Nina Blackwood, Mark Goodman, Alan Hunter and Martha Quinn stopped by TODAY on Monday to discuss their new book, "VJ: The Unplugged Adventures of MTV's First Wave." (J.J. Jackson, another of the original five VJs, died in 2004 at age 62).

"When it went on the air, back in 1981, did you immediately know it was going to change things forever?" Matt Lauer asked.

"I knew it would change my life forever, because I was working at a dorm," Quinn said. "I was like, 'Hmmm, what should i do, continue to dispense toilet paper and light bulbs, or work for this full-time job?' So I thought it was ... a good gamble."

Goodman and Hunter took a stab at naming a few of the channel's early "game-changer" videos.

"The first one, The Buggles," Hunter said, of "Video Killed the Radio Star." Goodman called Peter Gabriel's "Sledgehammer" "one of the greatest videos of all time," but insisted Michael Jackson's "Thriller" was the video to remember above all.

Lauer also played a little word association with the VJs, looking for recollections on the biggest music stars of the early 1980s.

Madonna? "Fleshy," is how Hunter described the Material Girl.

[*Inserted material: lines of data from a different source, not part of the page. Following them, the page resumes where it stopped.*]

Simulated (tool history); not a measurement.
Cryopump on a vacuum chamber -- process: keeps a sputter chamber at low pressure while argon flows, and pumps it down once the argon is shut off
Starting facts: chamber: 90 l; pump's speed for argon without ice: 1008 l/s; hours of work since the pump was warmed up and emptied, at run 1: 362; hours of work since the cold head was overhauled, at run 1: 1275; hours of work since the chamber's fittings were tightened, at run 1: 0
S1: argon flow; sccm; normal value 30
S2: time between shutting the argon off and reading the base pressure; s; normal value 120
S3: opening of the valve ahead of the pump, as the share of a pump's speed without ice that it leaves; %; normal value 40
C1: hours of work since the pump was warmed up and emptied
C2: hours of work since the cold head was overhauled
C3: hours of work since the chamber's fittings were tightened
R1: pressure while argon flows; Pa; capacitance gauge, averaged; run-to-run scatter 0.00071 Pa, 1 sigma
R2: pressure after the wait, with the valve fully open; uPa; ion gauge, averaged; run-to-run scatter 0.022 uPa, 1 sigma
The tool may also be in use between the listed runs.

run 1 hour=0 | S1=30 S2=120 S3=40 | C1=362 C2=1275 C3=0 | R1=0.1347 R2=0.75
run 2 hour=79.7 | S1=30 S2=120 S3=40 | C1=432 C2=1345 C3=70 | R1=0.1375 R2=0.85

Frank Zappa? "He was very condescending to me," Blackwood said of an interview gone bad.

Cyndi Lauper? "Huge talent, and made a mistake with the wrestling thing," Goodman said.

David Lee Roth? "He sums up the '80s completely, his over-the-top personality," Quinn said. "The hair was bigger, shoulders wider and the spandex was tighter."

Michael Jackson? "That's the game-changer," they all agreed.